I’ve read about this special sacred place from my travel book while I was camping in Camp Olowalu. The hike starts behind the general store which by the way has everything you need if you end up camping in Olowalu. Even if you come just for half a day from other part of the island it’s worth the trip. Don’t forget to visit Leoda’s next door to the general store and try their famous and most yummy pies! They also serve breakfast, lunch and dinner and have free WiFi.
A short walk will take you to the petroglyphs. There are over 70 ancient petroglyphs at the site, the Olowalu Cultural Reserve, also known in the Hawaiian language as Pu’u Kilea, is one of the largest cultural sites on Maui. They say they are about 200-300 years old. You’ll see different forms—humans, dogs, a canoe with a sail and deities.
My friend and I ventured little further up the hill where we found an old service road that led to their new water plant. Little further up and to the left you’ll find an old water plant that was most likely used during sugar cane plantation days. Right behind it on the left is a path that led us to a deep cave. I looked inside with my iPhone’s flash light but was too scared to go in by myself. I was imagining a huge white creature coming out of there and kidnapping me. It’s from watching LOST so ever passionatly. Later we found out this is where the water originated from and was supplying the farms below. It’s called lava tunnel.

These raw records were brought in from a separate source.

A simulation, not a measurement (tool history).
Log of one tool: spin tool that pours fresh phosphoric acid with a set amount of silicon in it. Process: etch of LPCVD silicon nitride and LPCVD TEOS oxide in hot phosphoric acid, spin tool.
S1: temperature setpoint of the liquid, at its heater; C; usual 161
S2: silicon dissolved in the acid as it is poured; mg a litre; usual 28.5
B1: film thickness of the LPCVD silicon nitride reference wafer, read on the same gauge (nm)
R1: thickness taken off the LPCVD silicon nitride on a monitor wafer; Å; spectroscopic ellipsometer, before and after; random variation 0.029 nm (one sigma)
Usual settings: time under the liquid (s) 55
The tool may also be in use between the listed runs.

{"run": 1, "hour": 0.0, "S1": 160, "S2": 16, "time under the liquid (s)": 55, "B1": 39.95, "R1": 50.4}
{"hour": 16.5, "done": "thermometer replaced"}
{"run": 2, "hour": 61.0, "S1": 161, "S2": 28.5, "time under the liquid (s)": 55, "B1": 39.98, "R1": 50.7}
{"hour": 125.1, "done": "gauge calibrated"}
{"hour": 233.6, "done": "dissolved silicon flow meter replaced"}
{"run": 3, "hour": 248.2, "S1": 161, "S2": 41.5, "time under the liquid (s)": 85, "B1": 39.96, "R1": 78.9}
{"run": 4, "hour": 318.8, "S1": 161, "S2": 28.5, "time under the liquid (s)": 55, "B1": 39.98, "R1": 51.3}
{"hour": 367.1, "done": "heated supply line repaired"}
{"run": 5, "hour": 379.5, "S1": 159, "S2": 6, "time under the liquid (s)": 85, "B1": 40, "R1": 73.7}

Olowalu’s significance is also found in the nearby footpath that connects both sides of the island.
We have not found this path as there are homes near by with signs “do not trespass” but here is a great article of someone doing the hike in the valley.
Native settlers instead of paddling around the island, travelled from the Olowalu Valley, on the west, to the seat of government in Wailuku on the east.
The whole valley of Olowalu was a place of refuge or “Pu’uhonua,” where those who were oppressed could flee. That’s what it’s so sacred to the Hawaiian people.Two lava flows are present; one known as the Wailuku flow is basalt, the other, a rejuvenation flow called the Kaua’i flow is basanite and where the primary panel “Pu’u Kilea” can be found and also served anciently as gathering place were native settlers sought shelter from the rain and wind.